In one of his case studies of catastrophic cultural hubris, he writes: "Why
did the kings and nobles not recognise and solve these problems? A major
reason was that their attention was evidently focused on the short-term
concerns of enriching themselves, waging wars, erecting monuments, competing
with one another, and extracting enough food from the peasants to support
all those activities."

Sound familiar?

Unlike Jane Jacobs, who describes cultural amnesia and the hollowing out of
human relationships, Diamond's theme is driven by another form of
short-termism -- environmental decay. He details the inverse wealth of
environmental problems in the US, including water restrictions in southern
California, Arizona and the Florida Everglades, forest fires resulting from
logging practices, farm land lost to salinisation, drought and climate
change on the Great Plains, worsening air quality in the large population
centres, problems with water quality, and inundations by exotic invaders
such as harbour-choking zebra mussels.

"We have already lost American chestnut trees, the Grand Banks cod fishery,
and the Monterey sardine fishery; we are in the process of losing swordfish
and tuna and Chesapeake Bay oysters and elm trees; and we are losing

Sound familiar?

The message in Collapse applies to the lethal combinations of consumerist
excess and environmental ignorance that has occurred across cultures and
ages. And his dissection of decline, along with the warnings contained in
Dark Age Ahead, are far from unusual among American scholars. No less than
six serious books about US imperial overstretch were published last year, in
addition to dozens of anti-Bush, anti-war tracts. All the books appeared in
the wake of the Iraq war and their collective message led the critic Tony
Judt, in a review of all six books for The New York Review of Books to
conclude: "With our growing income inequalities and child poverty; our
underperforming schools and disgracefully inadequate health services ... our
bellicose religiosity and our cult of guns and executions; our cavalier
unconcern for institutions, treaties, and laws -- our own and other
people's, we should not be surprised that America has ceased to be an
example to the world."

The world is biting back. As Diamond argues: "The cost of our homegrown
environment problems adds up to a large fraction of our gross national
product, even without mentioning the cost we incur from environmental
problems overseas, such as the military operations they inspire. Even the
mildest of bad scenarios for our future includes a gradual economic decline,
as happened to the Roman and British empires. Actually [America's] economic
decline is already under way. Just check the numbers for our national debt,
yearly government budget deficit and unemployment statistics..."
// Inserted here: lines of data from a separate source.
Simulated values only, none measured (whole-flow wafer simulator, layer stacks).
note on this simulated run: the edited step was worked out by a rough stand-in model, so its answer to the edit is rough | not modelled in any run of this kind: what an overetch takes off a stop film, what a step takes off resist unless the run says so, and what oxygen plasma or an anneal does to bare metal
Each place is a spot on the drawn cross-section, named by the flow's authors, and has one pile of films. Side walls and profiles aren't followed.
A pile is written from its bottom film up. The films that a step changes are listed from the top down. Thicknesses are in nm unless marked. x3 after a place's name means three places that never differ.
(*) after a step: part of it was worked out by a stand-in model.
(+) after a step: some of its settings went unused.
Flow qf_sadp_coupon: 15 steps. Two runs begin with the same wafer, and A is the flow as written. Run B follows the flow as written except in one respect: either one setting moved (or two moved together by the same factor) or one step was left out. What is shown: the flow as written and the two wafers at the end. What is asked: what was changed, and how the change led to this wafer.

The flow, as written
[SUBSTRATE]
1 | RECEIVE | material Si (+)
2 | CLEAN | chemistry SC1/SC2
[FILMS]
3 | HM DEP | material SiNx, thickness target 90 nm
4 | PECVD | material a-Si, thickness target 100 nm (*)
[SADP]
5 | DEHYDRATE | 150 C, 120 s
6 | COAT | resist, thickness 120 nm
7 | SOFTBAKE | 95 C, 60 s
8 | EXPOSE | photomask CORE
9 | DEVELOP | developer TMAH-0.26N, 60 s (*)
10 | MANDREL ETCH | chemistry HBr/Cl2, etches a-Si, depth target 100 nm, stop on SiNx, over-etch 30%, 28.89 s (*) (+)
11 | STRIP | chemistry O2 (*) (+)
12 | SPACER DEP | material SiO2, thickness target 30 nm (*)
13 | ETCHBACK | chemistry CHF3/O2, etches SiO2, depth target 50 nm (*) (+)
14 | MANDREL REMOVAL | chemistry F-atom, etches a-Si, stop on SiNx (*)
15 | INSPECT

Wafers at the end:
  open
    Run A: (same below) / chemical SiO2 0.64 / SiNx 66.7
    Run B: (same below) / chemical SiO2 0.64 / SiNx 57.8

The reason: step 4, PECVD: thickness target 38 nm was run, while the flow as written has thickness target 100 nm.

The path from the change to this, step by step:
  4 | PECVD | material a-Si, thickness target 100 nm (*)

Social anxieties in the West have cohered around the threat of terrorism, an
anxiety fanned by the Bush Administration, but the toll of terrorism pales
into relative insignificance when compared with the thousands of small
tragedies that Western society deems acceptable for the convenience,
efficiency, freedom and glamour associated with consumerism, above all, the
motor vehicle. Australia is certainly no exception. Over the past 50 years,
while the numbers of Australians killed in wars and terrorist attacks
totalled less than 1000, more than 135,000 people were killed on Australians

Today, instead of responding intelligently to the dangerous dependence on
oil from the hair-trigger Middle East, consumers in the US and Australia,
with the encouragement of government, have reacted with a historic boom in
sales of four-wheel-drives and other heavyweight, fuel-guzzling urban combat
vehicles that have become symbols of this era. If ever there was a metaphor
for complacency...

Jane Jacobs regards the cultural addiction to the motor vehicle as the
single biggest contributor to civic decline: "Not TV or illegal drugs, but
the automobile has been the chief destroyer of American communities ... One
can drive today for miles through American suburbs and never glimpse a human
being on foot in a public space, a human being outside a car or a truck ...
While people possess a community, they usually understand that they can't
afford to lose it; but after it is lost, gradually even the memory of what
was lost is lost. In miniature, this is the malady of Dark Ages."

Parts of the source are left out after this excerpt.